Passing subject id to DataSink and use it to substitute file names

JohannesWiesner · February 1, 2021, 11:29am

I downloaded the HCP data set and trying to learn how to use nipype with it. The first little task I set up for myself was to just iterate over each subject’s folder, select the tfMRI_WM_LR.nii.gz file within that folder and copy it over to another location. The iteration, file selection and copy process works but I struggle with the problem of how to dynamically add the subject id to the name of the file (like such: sub-{subject_id}_fMRI_WM_LR.nii.gz

from nipype.interfaces.io import SelectFiles, DataSink
from nipype import Workflow,Node
from nipype.interfaces.utility import IdentityInterface

# set data directory
data_dir = "/data/"

# set a list of subject directory names
subject_list = ["955465","952863"]

# create a node that iterates over the subjects
infosource = Node(IdentityInterface(fields=["subject_id"]),name="infosource")
infosource.iterables = [("subject_id",subject_list)]

# create a node that selects the functional nifti files based on a template
templates = {"func":"{subject_id}/MNINonLinear/Results/tfMRI_WM_LR/tfMRI_WM_LR.nii.gz"}
selectfiles = Node(SelectFiles(templates,base_directory=data_dir),name="selectfiles")

# create a destination folder to put the images
datasink = Node(DataSink(base_directory="/output"),name="datasink")

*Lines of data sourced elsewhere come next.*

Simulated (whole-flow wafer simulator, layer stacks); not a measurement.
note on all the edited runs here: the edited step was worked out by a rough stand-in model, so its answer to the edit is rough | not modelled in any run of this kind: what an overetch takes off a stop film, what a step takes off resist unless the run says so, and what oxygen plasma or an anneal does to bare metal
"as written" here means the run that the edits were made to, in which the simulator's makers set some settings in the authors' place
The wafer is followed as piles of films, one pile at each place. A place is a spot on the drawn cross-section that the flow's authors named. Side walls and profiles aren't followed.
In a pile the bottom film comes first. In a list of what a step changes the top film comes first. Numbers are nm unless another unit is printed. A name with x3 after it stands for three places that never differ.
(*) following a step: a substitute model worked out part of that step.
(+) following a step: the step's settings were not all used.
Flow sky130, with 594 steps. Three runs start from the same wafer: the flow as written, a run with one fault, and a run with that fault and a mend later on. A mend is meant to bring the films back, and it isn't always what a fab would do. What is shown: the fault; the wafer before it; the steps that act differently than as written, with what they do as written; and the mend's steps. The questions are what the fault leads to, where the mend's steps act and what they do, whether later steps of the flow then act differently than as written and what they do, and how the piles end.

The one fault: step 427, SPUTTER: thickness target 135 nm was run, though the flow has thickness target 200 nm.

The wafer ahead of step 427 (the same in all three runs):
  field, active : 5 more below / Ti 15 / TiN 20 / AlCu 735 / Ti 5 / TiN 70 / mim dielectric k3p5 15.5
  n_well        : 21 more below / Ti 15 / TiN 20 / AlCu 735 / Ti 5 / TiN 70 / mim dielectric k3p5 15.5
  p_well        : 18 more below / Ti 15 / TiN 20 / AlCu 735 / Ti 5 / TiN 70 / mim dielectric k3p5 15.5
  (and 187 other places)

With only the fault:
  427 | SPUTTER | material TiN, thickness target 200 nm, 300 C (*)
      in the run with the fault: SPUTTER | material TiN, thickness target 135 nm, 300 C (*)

# define substitutions for the names of the output files
datasink.inputs.substitutions = [('tfMRI_WM_LR.nii.gz','foo.nii.gz')]

# define workflow
wf = Workflow(name="choosing_subjects")

# pass the subject id from infosource to selectfiles in order to select the directories of interest
wf.connect(infosource, "subject_id",selectfiles,"subject_id")

# pass the subject is from infosource to datasinks 'container' attribute so that for each subject
# an individual output directory with the subject id as name of the output is created
wf.connect(infosource, "subject_id",datasink,"container")

# pass the selected files from selectfiles to datasinks output which will place them in a subdirectory
# called 'func'
wf.connect(selectfiles,"func",datasink,"func")

# run workflow
wf.run()

How do I pass the subject_id from infosource to datasink so that datasink can use it to modify the filename in datasink.inputs.substitutions = [('tfMRI_WM_LR.nii.gz','foo.nii.gz')]?

JohannesWiesner · February 9, 2021, 2:33pm

Answering my own question here: Renaming a file using input parameters (such as the subject id) is possible via a Rename Node. You can connect this node to DataSink to dynamically change the names of your files.